Plus your car will be down forever and never be the same again.:beer:


----------



## gabewatts25 (Mar 17, 2011)

yeah i mean i didnt get the kit i got it from a friend but im selling it back for actully more money then i paid for it and im gonna get a stage two eliminator kit i believe that will work with my stock manifold and downpipe


----------



## gabewatts25 (Mar 17, 2011)

actully what is your guys imput for the best turbo that will work with the tt quatrro? it seems like every turbo i see is either for FWD or its like a 5000 stage three


----------



## 20psi now (Feb 26, 2009)

id have to say buy a kit through pag parts or cts... you have a choice for a top mount turbo or a bottom mount turbo.. there about the same price and will prob last longer then your car..... well pag kit will :laugh: (im a sucker for the pagparts kit!) 

sell the kit you have now and use the money for a new kit.. your better off just to do it right the first time, but you will still need a lot more stuff to make the car run right... tune, injectors, maybe rods (if you wanna push it), a new kit, frount mount, ect... you will still spend some money to do it weather you do it right or not..


----------



## Doooglasss (Aug 28, 2009)

I think you should really read the Audifreaks article front to back before you continue even thinking down this road. Going big turbo without understanding how to turn a wrench isn't a smart idea.

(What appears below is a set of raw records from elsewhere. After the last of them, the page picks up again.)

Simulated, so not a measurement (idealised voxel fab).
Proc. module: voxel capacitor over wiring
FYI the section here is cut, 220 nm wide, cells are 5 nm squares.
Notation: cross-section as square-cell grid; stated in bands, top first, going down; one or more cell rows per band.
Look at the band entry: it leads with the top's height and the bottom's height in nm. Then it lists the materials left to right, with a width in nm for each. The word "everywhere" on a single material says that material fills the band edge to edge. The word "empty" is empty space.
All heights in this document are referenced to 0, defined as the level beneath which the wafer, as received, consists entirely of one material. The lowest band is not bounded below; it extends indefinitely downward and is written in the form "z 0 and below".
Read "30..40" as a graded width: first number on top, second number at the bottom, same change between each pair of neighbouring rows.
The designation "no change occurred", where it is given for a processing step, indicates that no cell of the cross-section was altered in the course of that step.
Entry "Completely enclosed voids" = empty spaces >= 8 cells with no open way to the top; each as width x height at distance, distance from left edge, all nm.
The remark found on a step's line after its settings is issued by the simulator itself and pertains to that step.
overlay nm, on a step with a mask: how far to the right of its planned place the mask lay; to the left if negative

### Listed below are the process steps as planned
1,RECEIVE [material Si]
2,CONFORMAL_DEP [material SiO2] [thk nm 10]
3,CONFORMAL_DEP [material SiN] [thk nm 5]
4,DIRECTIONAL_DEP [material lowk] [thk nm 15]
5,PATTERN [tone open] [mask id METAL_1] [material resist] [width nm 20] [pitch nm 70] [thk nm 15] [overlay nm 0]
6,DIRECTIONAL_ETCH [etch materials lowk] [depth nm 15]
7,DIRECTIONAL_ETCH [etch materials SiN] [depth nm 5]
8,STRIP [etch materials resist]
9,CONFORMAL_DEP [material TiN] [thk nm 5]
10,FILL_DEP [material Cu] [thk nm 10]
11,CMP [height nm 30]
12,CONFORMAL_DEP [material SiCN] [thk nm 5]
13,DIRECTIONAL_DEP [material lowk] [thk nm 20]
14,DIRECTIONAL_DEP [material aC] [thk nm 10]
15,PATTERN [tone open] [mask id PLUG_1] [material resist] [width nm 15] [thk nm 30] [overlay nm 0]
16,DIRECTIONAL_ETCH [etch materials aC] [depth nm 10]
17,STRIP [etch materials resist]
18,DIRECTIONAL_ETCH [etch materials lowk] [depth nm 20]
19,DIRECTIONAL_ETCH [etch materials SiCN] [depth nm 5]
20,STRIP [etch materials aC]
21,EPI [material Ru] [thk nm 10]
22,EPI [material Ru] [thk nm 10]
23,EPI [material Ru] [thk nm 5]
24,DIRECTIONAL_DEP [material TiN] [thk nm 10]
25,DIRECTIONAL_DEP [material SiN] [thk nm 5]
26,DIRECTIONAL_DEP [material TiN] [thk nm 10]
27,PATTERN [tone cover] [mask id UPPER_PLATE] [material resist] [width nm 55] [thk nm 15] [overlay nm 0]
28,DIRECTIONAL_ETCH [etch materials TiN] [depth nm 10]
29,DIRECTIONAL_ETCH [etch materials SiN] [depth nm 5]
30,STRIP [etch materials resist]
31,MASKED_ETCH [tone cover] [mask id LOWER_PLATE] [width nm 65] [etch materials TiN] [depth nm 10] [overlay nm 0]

You're going to spend a good amount of money going big turbo. If you slap an eliminator on to your stock downpipe and manifold you're pretty much completely eliminating the performance gain that turbo upgrade would have gave you. Hence the name eliminator.

At a bare minimum while doing all the work yourself you're going to spend 6k or more and that will get you nowhere close to the "best" kit or setup around. Then again the best setup is what meets your goals and fits in your budget so it's subjective I guess.

The CTS kit with a journal bearing turbo, software, injectors, fuel pump, FMIC is almost 5k.

Rods are going to cost you $400 if you pay someone to do the engine work it's generally 1k with parts.

Then you're going to need a catback exhaust to mate to that 3" downpipe $500 guesstimate

You'll need some kind of ball/spring boost controller for under $100.

An upgraded diverter valve if you decide to keep it that way for $100 or so.

I'm not trying to be condescending or insulting- I'm just trying to give you a newsflash of the money/work this is going to require. Read that article and get an idea what you want to do with the car before anything else. Why go for big power before you've even driven it?


----------



## warranty225cpe (Dec 3, 2008)

So much face palm my head hurts..:facepalm:


----------



## gabewatts25 (Mar 17, 2011)

is this kit gonna work better? 

http://www.ctsturbo.com/products/Audi_TT225HP_Audi_S3_Quattro_Big_Turbo_Kit-251-82.html


----------



## warranty225cpe (Dec 3, 2008)

gabewatts25 said:


> is this kit gonna work better?
> 
> http://www.ctsturbo.com/products/Audi_TT225HP_Audi_S3_Quattro_Big_Turbo_Kit-251-82.html


 YES


----------



## 20psi now (Feb 26, 2009)

this is a bolt on kit... it would work lots better then what you have now..


----------



## gabewatts25 (Mar 17, 2011)

20psi now said:


> id have to say buy a kit through pag parts or cts... you have a choice for a top mount turbo or a bottom mount turbo.. there about the same price and will prob last longer then your car..... well pag kit will :laugh: (im a sucker for the pagparts kit!)
> 
> sell the kit you have now and use the money for a new kit.. your better off just to do it right the first time, but you will still need a lot more stuff to make the car run right... tune, injectors, maybe rods (if you wanna push it), a new kit, frount mount, ect... you will still spend some money to do it weather you do it right or not..


 i looked at the parts on pag parts but how do the top mount turbo work are those easier to install?


----------



## 20psi now (Feb 26, 2009)

one or the other they in still the same really, the top mount is good for ez change outs when you have to swap the turbo out.. the one deal i have with the top mount is the HEAT... its close to every thing and better chance of disscoloring the hood, more heat on the coil pack and wire's, rain tray, needs a turbo blanket and when you have to work on any thing behind the engine you have to remove the turbo to make room.. the bottom mount is the way to go in my book really.. its hidden away and all you see is the pipes on top of the motor and you dont have that big of a problem with heat.. its really all about the look you want, im not big turbo (would like to be) but im sure there bolth have there pain in the *** parts to get on and tighted down..


----------